LTFRB says DBP ready to waive jeepney loan penalties amid soaring fuel costs
Marijo Farah A. Benitez Ipinost noong 2026-03-27 13:04:07
MARCH 26, 2026 — The LTFRB has said that the Development Bank of the Philippines (DBP) is open to waiving penalties on unpaid modern jeepney loans, a move triggered by skyrocketing fuel prices linked to Middle East tensions. For jeepney operators drowning in debt, this could be the break they’ve been waiting for.
LTFRB Chairman Vigor Mendoza II admitted the sector is in crisis.
“We fully understand the situation of the public transport sector this time so we are exerting efforts to provide all the necessary assistance to them to ease their burden,” he said, explaining why the agency formally asked DBP to suspend or waive penalties under its PASADA loan program.
The problem? Fuel costs have surged, the peso has weakened, and operators are struggling to keep up with payments on modern jeepneys that were supposed to symbolize progress. Instead, they’ve become a financial chokehold.
DBP responded with a letter acknowledging the impact of the Middle East crisis on oil-dependent countries like the Philippines. The bank admitted that global oil prices and the peso’s slide have “directly raised operational costs for the transport sector and caused financial distress to TSEs.”
The good news: DBP is open to waiving penalties. The catch: it will be on a case-to-case basis, subject to approval. No blanket relief, no automatic forgiveness — just a cautious lifeline.
Now here’s the irony. The modernization program was meant to give commuters safer, cleaner rides. But if operators can’t pay their loans, they cut trips or abandon routes. Who suffers? The millions of Filipinos who rely on jeepneys every single day.
The modernization dream is colliding with geopolitical reality. Operators are squeezed between high fuel costs and passengers unwilling to pay higher fares. And now, the government is scrambling to keep the system afloat.

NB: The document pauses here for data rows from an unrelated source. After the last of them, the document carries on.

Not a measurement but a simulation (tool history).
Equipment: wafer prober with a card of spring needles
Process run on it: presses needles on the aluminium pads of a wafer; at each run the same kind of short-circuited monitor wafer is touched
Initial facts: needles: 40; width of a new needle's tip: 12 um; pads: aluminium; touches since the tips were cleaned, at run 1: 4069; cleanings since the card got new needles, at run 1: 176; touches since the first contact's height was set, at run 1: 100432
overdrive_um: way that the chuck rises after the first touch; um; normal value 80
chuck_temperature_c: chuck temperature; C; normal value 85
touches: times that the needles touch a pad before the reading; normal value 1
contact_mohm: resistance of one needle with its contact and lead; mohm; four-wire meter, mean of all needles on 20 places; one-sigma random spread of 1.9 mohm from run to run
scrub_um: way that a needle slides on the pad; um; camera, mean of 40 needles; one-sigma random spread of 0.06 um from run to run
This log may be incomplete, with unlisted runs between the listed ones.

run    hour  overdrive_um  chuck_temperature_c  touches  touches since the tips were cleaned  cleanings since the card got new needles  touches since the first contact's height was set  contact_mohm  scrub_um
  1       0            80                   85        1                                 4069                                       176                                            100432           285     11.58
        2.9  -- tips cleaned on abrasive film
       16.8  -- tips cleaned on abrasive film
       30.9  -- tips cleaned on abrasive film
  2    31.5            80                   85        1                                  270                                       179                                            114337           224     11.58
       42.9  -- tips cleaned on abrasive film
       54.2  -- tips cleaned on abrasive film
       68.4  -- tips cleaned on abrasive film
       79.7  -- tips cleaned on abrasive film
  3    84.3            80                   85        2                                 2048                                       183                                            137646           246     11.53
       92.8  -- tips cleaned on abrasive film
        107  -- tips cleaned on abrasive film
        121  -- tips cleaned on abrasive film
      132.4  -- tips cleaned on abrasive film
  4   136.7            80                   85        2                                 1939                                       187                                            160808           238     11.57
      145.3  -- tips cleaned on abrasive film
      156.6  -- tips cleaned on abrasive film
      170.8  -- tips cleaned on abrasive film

Waiving penalties isn’t just about saving operators — it’s about saving commuters from chaos. If jeepney drivers stop driving, the country’s daily commute grinds to a halt.
But is a case-to-case waiver enough? Or is this just a ‘band-aid’ on a bleeding wound?
The modernization program was ambitious, maybe too ambitious for a sector running on razor-thin margins. Without a stronger safety net, every oil shock abroad will keep shaking the foundations of Philippine public transport.